This year, NOAA predicts a massive "dead zone" the size of New Jersey will bloom in the Gulf of Mexico.
Motherboard's Brian Merchant reports on the cause and consequences of dead zones:
The phenomenon is caused by what the National Oceanic and Atmospheric Administration calls "excessive nutrient pollution"—a surplus of nitrate-heavy fertilizer runoff produced by agricultural operations along the Mississippi River. That runoff bleeds out from farms and ranches across the south into the nation's mightiest—and dirtiest—river, and eventually winds its way into the Gulf.
All those nutrients cause massive algae feeding-frenzies that suck up all of the available oxygen, creating what scientists call "hypoxic" (very low oxygen) and "anoxic" (no oxygen) zones. Dead zones. They occur in oceans all over the place, but the one in that consumes vast swaths of the Gulf of Mexico is especially huge. Here's how huge: this year, NOAA expects that dead zone will be between 7,286 and 8,561 miles wide.

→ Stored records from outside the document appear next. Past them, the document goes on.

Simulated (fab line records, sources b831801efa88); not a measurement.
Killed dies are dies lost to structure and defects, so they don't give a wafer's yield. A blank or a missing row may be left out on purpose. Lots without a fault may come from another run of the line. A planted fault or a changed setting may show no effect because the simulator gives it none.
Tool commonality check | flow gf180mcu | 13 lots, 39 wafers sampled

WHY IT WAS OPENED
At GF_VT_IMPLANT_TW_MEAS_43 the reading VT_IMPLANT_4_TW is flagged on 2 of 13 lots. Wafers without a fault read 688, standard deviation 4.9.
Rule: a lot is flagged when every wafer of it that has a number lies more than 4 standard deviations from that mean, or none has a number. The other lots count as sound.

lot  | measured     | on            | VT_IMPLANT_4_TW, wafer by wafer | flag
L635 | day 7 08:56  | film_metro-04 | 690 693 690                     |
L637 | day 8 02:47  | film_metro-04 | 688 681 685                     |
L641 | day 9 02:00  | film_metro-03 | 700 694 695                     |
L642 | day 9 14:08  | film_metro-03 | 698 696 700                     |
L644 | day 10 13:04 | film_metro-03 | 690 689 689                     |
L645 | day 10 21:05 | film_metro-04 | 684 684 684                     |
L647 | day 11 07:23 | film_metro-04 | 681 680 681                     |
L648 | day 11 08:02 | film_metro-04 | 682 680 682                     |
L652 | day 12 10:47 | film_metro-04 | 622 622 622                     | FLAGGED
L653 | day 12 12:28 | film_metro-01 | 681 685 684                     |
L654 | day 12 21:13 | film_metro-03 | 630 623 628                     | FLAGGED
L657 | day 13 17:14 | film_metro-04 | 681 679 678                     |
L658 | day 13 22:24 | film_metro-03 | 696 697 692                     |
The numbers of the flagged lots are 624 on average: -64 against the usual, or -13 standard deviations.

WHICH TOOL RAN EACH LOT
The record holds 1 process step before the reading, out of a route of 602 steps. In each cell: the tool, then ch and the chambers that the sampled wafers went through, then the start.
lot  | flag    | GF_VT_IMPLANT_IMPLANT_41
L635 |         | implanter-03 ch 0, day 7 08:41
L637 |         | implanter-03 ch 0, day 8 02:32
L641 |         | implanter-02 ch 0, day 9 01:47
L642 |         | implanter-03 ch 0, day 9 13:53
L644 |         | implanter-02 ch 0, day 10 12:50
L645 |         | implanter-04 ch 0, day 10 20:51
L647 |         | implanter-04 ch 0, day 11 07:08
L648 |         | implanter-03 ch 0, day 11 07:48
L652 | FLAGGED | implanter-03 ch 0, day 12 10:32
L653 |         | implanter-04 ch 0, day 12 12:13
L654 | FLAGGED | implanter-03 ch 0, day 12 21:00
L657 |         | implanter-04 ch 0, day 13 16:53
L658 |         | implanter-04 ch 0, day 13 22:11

Or, in the NOAA report's words, "That would range from an area the size of Connecticut, Rhode Island and the District of Columbia combined on the low end to the New Jersey on the upper end." That puts this year's aquatic death radius in the running to be the biggest ever—the largest Gulf dead zone on record thus far was the 8,481 square mile behemoth that grew in 2002.